Yet it will not do to simply despise the purveyors of these appeals to past values. Yes, it mangles Christianity; but it is a rising movement because it expressed a real need. ‘The will of the people’ as expressed through the voting system has become, in practice, the will of some people at the expense of others. While it suits governments to claim that they represent the will of the people, the only way opponents can make their case is by appealing to a moral authority that transcends them.

Movements of the oppressed always face a dilemma. They do not have powerful leaders among their number. Do they look for one from outside? Mark 8:27-30, if I read it correctly, illustrates the issue.

Jesus asked his disciples: ‘Who do people say that I am?’ And they answered him, ‘John the Baptist; and others, Elijah; and still others, one of the prophets.’ He asked them, ‘But who do you say that I am?’ Peter answered him, ‘You are the Messiah.’

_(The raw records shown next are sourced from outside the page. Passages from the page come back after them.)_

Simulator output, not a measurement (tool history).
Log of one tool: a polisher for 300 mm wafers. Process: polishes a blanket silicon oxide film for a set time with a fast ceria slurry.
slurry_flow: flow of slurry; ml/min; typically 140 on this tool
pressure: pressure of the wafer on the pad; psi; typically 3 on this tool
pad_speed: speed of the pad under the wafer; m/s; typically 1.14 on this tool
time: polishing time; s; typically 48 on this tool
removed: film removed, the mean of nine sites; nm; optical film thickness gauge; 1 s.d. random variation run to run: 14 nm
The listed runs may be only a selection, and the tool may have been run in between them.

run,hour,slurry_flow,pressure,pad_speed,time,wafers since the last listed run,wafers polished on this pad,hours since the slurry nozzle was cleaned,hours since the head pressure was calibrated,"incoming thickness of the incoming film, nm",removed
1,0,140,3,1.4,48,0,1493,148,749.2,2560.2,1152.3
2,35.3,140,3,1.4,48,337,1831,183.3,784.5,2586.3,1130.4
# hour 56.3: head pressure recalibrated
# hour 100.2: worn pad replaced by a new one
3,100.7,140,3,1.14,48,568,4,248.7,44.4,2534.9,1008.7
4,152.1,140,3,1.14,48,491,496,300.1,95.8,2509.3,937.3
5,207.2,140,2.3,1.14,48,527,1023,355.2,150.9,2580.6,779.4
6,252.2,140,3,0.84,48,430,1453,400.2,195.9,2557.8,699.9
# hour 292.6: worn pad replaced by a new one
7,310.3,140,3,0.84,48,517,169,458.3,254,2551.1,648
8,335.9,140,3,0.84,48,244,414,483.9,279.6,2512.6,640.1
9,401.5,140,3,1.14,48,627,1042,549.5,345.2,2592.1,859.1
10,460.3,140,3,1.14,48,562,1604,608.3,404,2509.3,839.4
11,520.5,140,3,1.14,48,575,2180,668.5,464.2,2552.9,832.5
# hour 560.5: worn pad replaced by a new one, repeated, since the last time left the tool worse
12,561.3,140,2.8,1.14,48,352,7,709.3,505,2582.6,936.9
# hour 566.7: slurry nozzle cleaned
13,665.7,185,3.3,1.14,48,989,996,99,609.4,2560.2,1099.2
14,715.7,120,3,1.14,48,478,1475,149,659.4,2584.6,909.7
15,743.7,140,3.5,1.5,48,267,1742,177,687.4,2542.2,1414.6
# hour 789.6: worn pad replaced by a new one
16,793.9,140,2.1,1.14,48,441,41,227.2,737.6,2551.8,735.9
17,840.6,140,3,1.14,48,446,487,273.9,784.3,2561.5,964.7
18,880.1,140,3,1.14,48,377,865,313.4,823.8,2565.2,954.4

Then Peter gets a telling-off. The text is unclear about why, perhaps because Mark saw Jesus as the true messiah while Jesus himself would have rejected the role of military leader. The context was increasing starvation at a time of Roman occupation. The text indicates that the people saw him as a prophet in the tradition of Elijah and John the Baptist, representing the peasants as he spoke truth to power. A messiah, by contrast, would be a powerful outsider using force to intervene.

Today, given the widespread concern with what is now called ‘the cost-of-living crisis’, it is not at all surprising that the powerless long for an outsider to intervene with power to make changes: Farage, Trump or whoever. A messiah. But people like that usually have their own, very different, agendas.

‘The will of the people’ doesn’t work well because it is too open to manipulation. Whether the will of God works any better depends on what we think God is like. This is one reason why I remain a monotheist. If we could publicly debate better ways of organising our society so that the needs of all are met and the world can live at peace, one way to approach it would be to ask what an omnipotent, omniscient and benevolent god would recommend.